Taggart, then, is living proof that southern England’s farmers were not descended, as once believed, from Middle Eastern migrants, but from European Paleolithic (Old Stone Age) and Mesolithic (New Stone Age) people.
From these Paleolithic peoples come the Celtic population of Britain, the Welsh, Irish and Scots populations.
These are the Aboriginal Britons - those who have had unbroken occupation of Britain for 16,000 years.
(B) The Indigenous Anglo-Saxon English.
The Anglo-Saxons have been present in England for 1,600 years. (4)
That is 600 years longer than the Bantu black population in South Africa who are considered as indigenous to South Africa. (3)
At the time of European contact, the dominant indigenous peoples were Bantu-speaking peoples who had migrated from other parts of Africa about one thousand years before. This places the Bantu people in South Africa from 1050 onwards.
If the Bantu are considered the indigenous people of Africa, then the English are the indigenous people of England.
The English can therefore be considered the Indigenous English.
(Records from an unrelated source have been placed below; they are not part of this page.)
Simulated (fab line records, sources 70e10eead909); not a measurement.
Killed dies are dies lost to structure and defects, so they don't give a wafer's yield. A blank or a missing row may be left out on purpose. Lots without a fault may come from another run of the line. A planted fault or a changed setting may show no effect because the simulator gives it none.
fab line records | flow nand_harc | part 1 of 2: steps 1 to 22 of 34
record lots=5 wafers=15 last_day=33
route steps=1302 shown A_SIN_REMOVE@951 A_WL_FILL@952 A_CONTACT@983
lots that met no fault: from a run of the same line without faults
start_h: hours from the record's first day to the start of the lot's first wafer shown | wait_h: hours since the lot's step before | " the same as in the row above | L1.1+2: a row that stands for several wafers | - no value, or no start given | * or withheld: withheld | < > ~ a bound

(C) The Norman British - These are the descendants of the Normans who moved to Britain in 1066.
(D) The Modern British.
These are the people of all races and religions classified together into one group as they do not fit the legal criteria of being here in Britain since Time Immemorial. Time beyond legal memory.
This is the formal beginning of English law which is dated 3rd September 1189. This is the accession of Richard I, and the end of the reign of Henry II the father of the Common Law.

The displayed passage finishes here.